Shot in the arm for ailing US economy

Ben Bernanke, the United States Federal Reserve chairman, is poised to inject further funds into the US economy and commit it to several years of low interest rates to combat flagging growth and prevent further rises in unemployment.

Bernanke said a third round of quantitative easing, called QE3, could be necessary if the economy fails to regain momentum in the second half of the year.

Stock markets jumped as investors cheered the prospect of increased support from the Fed, with the Dow Jones industrial average increasing 150 points, or 1.2%, in morning trading. The FTSE 100 closed up 37 points, at 5 906.

Bernanke said the Fed could launch another round of treasury bond-buying before the end of the year. The Fed could also cut the interest it pays to banks on reserves held by the central bank, as a way to encourage them to lend more.
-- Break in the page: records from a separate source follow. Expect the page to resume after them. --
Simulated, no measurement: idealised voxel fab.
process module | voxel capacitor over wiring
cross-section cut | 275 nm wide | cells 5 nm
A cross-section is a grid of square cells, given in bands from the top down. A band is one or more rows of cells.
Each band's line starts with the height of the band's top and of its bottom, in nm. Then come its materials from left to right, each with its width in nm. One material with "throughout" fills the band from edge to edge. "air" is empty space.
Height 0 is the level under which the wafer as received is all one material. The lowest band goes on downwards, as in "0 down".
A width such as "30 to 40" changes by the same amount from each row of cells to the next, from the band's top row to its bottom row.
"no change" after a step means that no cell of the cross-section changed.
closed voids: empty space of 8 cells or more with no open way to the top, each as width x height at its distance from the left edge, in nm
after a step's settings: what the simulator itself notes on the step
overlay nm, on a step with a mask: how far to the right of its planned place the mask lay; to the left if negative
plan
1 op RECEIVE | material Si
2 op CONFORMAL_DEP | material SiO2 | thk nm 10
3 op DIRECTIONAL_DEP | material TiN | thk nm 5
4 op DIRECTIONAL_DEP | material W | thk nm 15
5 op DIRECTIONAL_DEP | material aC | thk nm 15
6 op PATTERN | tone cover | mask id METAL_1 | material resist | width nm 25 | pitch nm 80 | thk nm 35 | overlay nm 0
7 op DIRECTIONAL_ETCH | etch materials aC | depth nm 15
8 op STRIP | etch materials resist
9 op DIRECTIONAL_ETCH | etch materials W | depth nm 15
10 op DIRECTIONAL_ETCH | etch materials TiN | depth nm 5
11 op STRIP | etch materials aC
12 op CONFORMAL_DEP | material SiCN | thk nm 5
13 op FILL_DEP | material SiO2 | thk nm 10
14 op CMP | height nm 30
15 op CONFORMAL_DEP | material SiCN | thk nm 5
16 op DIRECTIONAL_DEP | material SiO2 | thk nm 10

The Fed could also be more explicit about how long it planned to keep rates at a record low, which would give investors confidence in its efforts to continue supporting the economy.

Bernanke’s warning came as Republican and Democrat politicians continued to wrangle over a package of measures to cut the government deficit and stimulate the economy.

Republicans have favoured plans to curb spending and cut taxes, while Democrats have emphasised the need to maintain spending to boost the economy.

Republicans, many of them Tea Party representatives, have attacked the Fed’s programme of quantitative easing as a chief cause of high inflation following a sharp rise in commodity prices.

Delivering his twice-yearly report to Congress, Bernanke said the central bank was prepared to provide additional stimulus if the US economic slump persisted.

He said temporary factors, such as high food and petrol prices, had slowed the economy.
These factors should ease in the second half of the year and growth should pick up.
But if that forecast proved wrong, he said, the Fed was prepared to do more.

“The possibility remains that the recent economic weakness may prove more persistent than expected and that deflationary risks might re-emerge, implying a need for additional policy support,” Bernanke told the House financial services committee, on the first of two days of testimony.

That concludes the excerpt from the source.